To contribute greater value, CPOs need to develop and promote a more sophisticated approach to negotiation that considers all parties’ interests

The procurement profession has changed dramatically in the past 20 years, but many of the issues and challenges facing CPOs have remained stubbornly and frustratingly consistent. They include: Why doesn’t procurement have a seat on the board? Why does it have a reputation for only caring about price? Why is it often excluded from strategic business debates and decisions? And why does it find it so hard to make strategic supplier management work properly?

These are complex questions with no simple answer. However, we believe that there is a common theme to each – “value”. Specifically, the ability of CPOs (and the procurement profession at all levels) to recognise, create and release value for their organisations, and to be recognised by their peers and the wider business for their ability and skill in doing so.

A recent major survey of business and procurement leaders by the International Procurement Leadership Forum1 concluded that significant value could be released from strategic supplier management (an incremental 23 per cent, close to €500 million for each respondent), but not through traditional means. Instead, this required a training investment in “softer” skills such as strategic negotiation and relationship development.

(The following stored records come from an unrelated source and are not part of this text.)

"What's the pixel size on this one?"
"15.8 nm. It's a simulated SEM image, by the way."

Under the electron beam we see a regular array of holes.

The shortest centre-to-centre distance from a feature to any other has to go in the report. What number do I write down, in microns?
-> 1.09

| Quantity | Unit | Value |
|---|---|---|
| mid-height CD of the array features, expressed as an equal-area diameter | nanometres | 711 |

And there’s the rub. A generation of procurement practitioners and leaders has grown up with, and been consistently taught, the notion that world-class procurement is built on the foundation of a rigorous strategic sourcing process, which focuses primarily on the creation of leverage and the exercise of power.

But what if the strategic sourcing process is fundamentally flawed in encouraging too much of a focus on price? What if, in the pursuit of apples-for-apples supplier comparisons and the “perfect” sourcing decision, procurement is actually restricting its ability to identify, create and release value from the supply base? What if existing negotiation training methodologies and toolkits are simply not up to the job? And what if, through its own actions and words, procurement simply reinforces the functional stereotypes that are at the root of the challenges and issues facing all CPOs today, preventing them from moving away from the role of master price tactician to that of trusted commercial partner?